Devoted to the Propagation and Defense of New Testament Christianity
VOLUME 8
June 28, 1956
NUMBER 9, PAGE 6,9b

"We Be Brethren"

Roy Key, Maywood, Illinois

The Gospel Guardian is to be commended for its special issue on behalf of Christian unity in this hour of peril. This is a time for moderation and not radicalism, a time for calm and sober deliberation, for charity and much prayer. It is not a time for name-calling, belittling and contempt. The Father's heart breaks when His children separate and the Family is shattered.

Brother Clark's "plea" should be carefully weighed by us all. We do need more time to study, to do the careful thinking that cannot be done in the midst of inflamed passion and fear. Our editors rest under a greater weight of responsibility at this critical moment when so much is at stake. God help them in this hour that they may not prematurely cut off the conversation that should lead us into greater oneness. God help them that they may use those men in discussions of the issues whose passion for the preservation of the Family is as strong as their passion for correctness in doctrine or for having their own way.

As one who has been in the midst of misunderstanding...I know how easy it is to fail to come to grips with the main issue and to flail away at an error which nobody really holds. Yet, when we are standing for what we believe firmly to be right, we must stand there, "so help us God"! This utter sense of the necessity for standing with God, alone if necessary, has gotten many of us into trouble. Surely, this is part of what it means to bear the Cross. But as one who has had to pay for what he considered fidelity to truth, I would like to add my voice to this marvelous "Plea" of Brother Clark.

Brethren, we can't change one another except by moral persuasion and spiritual power which comes from the truth itself. It cannot be by an irresponsible hurting of epithets. I can try my very best to show you that I care for you, want to be your brother and work at your side, am willing to take your abuse and bear misunderstanding, rather than sever our relationship in Christ. You can show me that you believe not only in that part of the Bible which says, "Mark them which cause divisions," but that you are willing to work and pray to see that none of us in weakness actually "causes divisions," and that you just as truly believe in the God and Bible which enjoin, "Forbearing one another in love."

There are six of us in my home, differing in intellectual attainment and ability, in conviction, in temperament, in size, in age, in spiritual growth, and a thousand other ways. 'On the surface it would seem strange that we even stay together. But there's a secret to it, we care about one another. God meant for there to be families, places where we not only see one another's faults, but love one another in spite of them and stay and grow up together. Two things keep us from flying apart because of all these differences, love and responsibility.

It goes without saying that unity in Christ is God's purpose for us all, His great "Eternal Purpose." Where we work for that brotherhood we work with His will.

Where we work for disunity we fight against God. How sad one day when His light shines full upon us and we see that it is our brother we clutch by the throat! Christ died to break down middle walls of partition of all sorts, and we destroy one another in the feverish attempt to build them up again.

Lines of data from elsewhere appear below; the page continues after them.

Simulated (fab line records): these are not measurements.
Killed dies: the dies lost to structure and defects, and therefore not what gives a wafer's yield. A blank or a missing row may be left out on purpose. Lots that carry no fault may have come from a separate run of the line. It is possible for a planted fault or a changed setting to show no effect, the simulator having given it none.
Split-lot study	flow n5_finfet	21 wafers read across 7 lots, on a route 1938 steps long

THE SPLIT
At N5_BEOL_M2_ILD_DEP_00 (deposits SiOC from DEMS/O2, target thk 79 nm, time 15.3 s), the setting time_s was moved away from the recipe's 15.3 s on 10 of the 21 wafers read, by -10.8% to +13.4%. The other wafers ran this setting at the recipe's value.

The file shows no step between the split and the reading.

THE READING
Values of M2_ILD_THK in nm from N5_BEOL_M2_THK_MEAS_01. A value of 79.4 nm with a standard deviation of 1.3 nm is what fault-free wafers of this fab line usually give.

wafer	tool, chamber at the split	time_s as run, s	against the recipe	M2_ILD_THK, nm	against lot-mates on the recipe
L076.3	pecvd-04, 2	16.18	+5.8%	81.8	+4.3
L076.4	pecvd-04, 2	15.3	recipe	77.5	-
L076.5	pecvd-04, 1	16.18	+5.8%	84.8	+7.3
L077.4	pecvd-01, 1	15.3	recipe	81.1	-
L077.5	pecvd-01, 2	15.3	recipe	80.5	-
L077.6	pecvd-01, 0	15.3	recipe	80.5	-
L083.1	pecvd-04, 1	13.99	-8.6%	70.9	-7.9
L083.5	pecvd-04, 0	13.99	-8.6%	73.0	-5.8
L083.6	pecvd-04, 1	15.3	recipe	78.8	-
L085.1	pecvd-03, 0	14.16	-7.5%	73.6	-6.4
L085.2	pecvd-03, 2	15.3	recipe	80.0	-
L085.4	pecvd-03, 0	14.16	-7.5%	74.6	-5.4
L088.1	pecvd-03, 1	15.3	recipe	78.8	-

If you read this and retort contemptuously, "Maudlin emotionalism!" then God open your eyes and melt your heart! If you say, "I would cut off my arm before I would divide the Body of Christ; I would die rather than parcel out my Lord; but what are we to do when we see a practice or spirit in the Church which we honestly believe compromises the will of God?" then I can say, "Listen to this plea to forbear one another in Christian love, at least for a season, at least until more study is done, before an uncrossable gulf is dug, before the door swings shut with the finality of death."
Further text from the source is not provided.